Which comes first: The miners or the money? Much as the old question of "Which came first: The chicken or the egg?" there appears to have been a lot of debate about whether the price of Bitcoins is a result of mining activity or whether mining activity is the result of the price of Bitcoins.

The generally-held belief is that as the value of Bitcoins has increased there has been more interest in Bitcoins and this has in turn driven miners to mine, but is it really this simple?

Let's look at a chart comparing the value of Bitcoin in US Dollars vs the global hashrate in GHash/s and see if we can make any sense of this?

20140317 Bitcoin-vs-hash

This chart is plotted on two logarithmic axis but they're not on the same scale. The price trace increases by approximately a factor of a thousand but the hashing traces increases by approximately a factor of ten million. Essentially this means that the hashing rate has increased 56 times faster than the price. There's nothing particularly significant about the ratios other than that they let us watch the two traces relative to each other.

We can see something a little curious here though. The hashing rate does indeed speed up as the price of a Bitcoin increases and the rate slows once the price starts to fall but it's almost as if the hashing rate has been acting as an anchor for the price. If we think about the hardware that has been used for hashing, however, there's an interesting pattern.

In 2010 and the first half of 2011 miners could rapidly bring new hardware on-stream in the form of CPUs and then GPUs. In many cases these were already available and so mining profitability didn't really have to account for the hardware costs and people would want CPUs and fast GPUs anyway.

From mid 2011 to early 2013 the initial euphoria waned, yet that seems a little strange for something that had seen such rapid growth only a short while earlier. There were the strange periodic spikes in the Bitcoin price every 7-ish months but neither the price nor the hashing rate really changed that much. Roll forward to early 2013 though and things suddenly changed - a lot.

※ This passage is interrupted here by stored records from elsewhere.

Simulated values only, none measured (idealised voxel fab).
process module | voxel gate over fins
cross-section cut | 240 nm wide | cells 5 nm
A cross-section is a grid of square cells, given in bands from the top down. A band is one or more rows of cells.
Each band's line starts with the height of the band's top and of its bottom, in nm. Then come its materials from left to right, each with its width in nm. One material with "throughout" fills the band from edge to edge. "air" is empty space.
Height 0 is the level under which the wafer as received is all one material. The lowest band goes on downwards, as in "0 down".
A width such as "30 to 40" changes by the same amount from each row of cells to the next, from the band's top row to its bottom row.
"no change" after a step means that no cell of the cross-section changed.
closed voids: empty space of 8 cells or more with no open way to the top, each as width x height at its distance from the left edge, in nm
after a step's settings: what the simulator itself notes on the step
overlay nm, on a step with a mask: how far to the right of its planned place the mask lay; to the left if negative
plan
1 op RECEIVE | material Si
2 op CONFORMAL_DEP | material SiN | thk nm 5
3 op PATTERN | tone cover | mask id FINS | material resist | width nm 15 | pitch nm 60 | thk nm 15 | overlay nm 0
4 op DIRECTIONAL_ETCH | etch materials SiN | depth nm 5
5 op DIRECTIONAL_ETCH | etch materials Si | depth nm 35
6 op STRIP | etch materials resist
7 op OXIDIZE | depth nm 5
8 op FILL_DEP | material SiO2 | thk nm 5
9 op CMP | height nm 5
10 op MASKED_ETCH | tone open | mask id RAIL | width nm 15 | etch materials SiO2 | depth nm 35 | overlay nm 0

In early 2013 Bitcoin mining ASICs started to take over the hasing activity. Unlike previous generations that used CPUs and GPUs that were intrinsically useful for other purposes the ASICs weren't; they weren't cheap either! Suddenly a lot of Bitcoin miners were having to pay a lot of money to mine Bitcoins but curiously the price started to go up just as the ASICs started to become available. Even more curiously, the ASICs had long lead times so miners had made a financial commitment to mining months in advance of their mining hardware being available. Was it just "good luck" that the Bitcoin price suddenly surged, and then surged again, or was the price increase simply reflecting that a lot of money had been spent to go mining?

It seems quite possible that at least part of the reason for the surges in the Bitcoin price is a result of the miners investing in mining. The price increases have encouraged more miners too and that means more money spent on mining by those new miners. This really does feel like a "chicken and egg" problem. A bigger question, however, is what happens when the number of miners is large and the technology roadmap eventually limits the ability to increase the hash rate? At that point there will need to be some other driver for any other price increases.